Mnangagwa Promises National Documents To Gukurahundi Victims
President Emmerson Mnangagwa has said his government is going to expedite the provision of national identity documents such as birth certificates and ID cards to communities that were affected by Gukurahundi.
Gukurahundi is a term used to refer to a military operation carried out by the North Korean-trained 5th Brigade of the Zimbabwe National Army in Matabeleland and Midlands in the 1980s which resulted in the death of an estimated 20 000 Ndebele people.
Writing in his weekly column in The Sunday News, Mnangagwa said those affected by Gukurahundi were right in feeling that they were being marginalised. He said:
In my interaction with many rural communities, especially in those areas affected by disturbances which visited us in the early years of our Independence, it became very clear to me that many of our citizens did not have birth certificates, or identity cards, let alone passports.
Those affected felt they lived on the margins of citizenship, and rightly so.
For families in communities affected by the early disturbances, this amounted to a healing delay, indeed a painful reminder of the trauma they had endured and lived through, a pain which continued to manifest through their failure to access these key national documents.
Investigations revealed that this unhappy state of affairs owed to many factors, among them the onerous and rigid registration requirements the authorities demanded issuance of these vital documents by which citizenship is either validated or rendered nominal or even denied, depending on access.
The other reasons related to costs which both a centralised and city-centred service imposed on those who needed the service the most, yet afforded the costs of getting it the least.

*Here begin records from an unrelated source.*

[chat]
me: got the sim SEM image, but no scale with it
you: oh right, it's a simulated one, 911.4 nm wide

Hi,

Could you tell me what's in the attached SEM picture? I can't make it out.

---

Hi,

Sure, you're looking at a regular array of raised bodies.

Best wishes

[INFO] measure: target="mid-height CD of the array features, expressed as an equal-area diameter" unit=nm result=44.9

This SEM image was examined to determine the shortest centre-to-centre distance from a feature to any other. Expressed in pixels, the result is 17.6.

We resolved the matter through a series of decisions which, among other measures, simplified requirements for issuance of documents; measures which brought the service closer to communities through mobile registration and issuance units, and through decentralisation and making the registration process free.
I am now happy that access to birth certificates and national identity cards has vastly improved, with many who had lived in the twilight zone of citizenship feeling they now belong and are empowered.